In the study, participants were shown a map of the blocks surrounding their home and a map of their county, and asked to highlight their local community on either. Two thirds focused on the block maps, while one third shaded communities on the county maps. The size highlighted ranged from smaller than a block to larger than two cities. Some participants even highlighted non-contiguous areas.

Then, the participants were asked to describe the demographics of the area they highlighted. Questions included the proportion of blacks and whites, Democrats and Republicans, and unemployed. Next, they were asked about their take on these factors in the United States in general. Results show that participants view their communities and the United States at large as having more blacks (15% more on average) and fewer whites than the census. Unemployment and racial distortions are bigger than partisan distortions. All three are distorted to some extent across the block, community, and country levels.

The highlighted areas varied between participants. Their internal maps of their communities also differ from how the government creates administrative boundaries. But to what effect?
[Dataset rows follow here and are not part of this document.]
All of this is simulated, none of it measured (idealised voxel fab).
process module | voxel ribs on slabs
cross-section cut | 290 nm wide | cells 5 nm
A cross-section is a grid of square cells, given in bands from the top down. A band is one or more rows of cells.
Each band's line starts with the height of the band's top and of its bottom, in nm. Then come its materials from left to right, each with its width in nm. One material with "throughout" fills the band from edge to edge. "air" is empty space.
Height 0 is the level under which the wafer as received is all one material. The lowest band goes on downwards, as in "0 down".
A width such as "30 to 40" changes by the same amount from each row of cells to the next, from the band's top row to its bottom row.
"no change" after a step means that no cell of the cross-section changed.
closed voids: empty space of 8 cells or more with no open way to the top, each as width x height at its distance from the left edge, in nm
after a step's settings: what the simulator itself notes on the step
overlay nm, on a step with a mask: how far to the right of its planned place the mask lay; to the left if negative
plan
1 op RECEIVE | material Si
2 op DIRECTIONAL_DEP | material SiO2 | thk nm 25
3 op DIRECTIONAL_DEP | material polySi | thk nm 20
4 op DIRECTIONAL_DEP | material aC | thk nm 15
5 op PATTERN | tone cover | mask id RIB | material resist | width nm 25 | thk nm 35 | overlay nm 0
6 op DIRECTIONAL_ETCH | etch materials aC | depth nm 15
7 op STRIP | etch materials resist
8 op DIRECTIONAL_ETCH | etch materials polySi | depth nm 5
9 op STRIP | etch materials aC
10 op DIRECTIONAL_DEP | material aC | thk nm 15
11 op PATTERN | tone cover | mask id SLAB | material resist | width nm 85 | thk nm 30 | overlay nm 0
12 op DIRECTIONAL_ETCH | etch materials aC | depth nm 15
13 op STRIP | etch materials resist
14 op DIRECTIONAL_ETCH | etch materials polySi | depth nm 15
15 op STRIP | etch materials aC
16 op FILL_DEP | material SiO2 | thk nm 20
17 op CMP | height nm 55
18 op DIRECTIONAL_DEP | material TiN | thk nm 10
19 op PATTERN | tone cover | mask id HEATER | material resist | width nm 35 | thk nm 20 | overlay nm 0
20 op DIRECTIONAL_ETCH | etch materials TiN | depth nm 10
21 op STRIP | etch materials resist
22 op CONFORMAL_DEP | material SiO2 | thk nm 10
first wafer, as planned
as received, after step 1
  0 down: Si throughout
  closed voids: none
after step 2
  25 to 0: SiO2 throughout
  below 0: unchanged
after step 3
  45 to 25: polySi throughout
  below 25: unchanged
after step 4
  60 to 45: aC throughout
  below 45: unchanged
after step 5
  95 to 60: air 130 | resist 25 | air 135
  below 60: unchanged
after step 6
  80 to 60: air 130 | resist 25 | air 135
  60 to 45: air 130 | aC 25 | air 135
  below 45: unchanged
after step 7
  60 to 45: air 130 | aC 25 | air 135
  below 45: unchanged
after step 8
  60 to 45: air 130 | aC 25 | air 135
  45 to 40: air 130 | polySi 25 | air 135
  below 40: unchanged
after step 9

These discrepancies can play out in the voting booth and in day to day {day-to-day} behaviors. As Wong et al. explain:

The ‘fear of crime’ literature in sociology has explained that personal and altruistic fear—regardless of accuracy—leads to purchases (e.g., guns), behavioral changes (e.g., not going out at night), and abandonment of locations (e.g., parks and industrial areas). Political scientists need to understand whether perceptions of community heterogeneity and interracial competition have equally serious consequences for political actions and outcomes.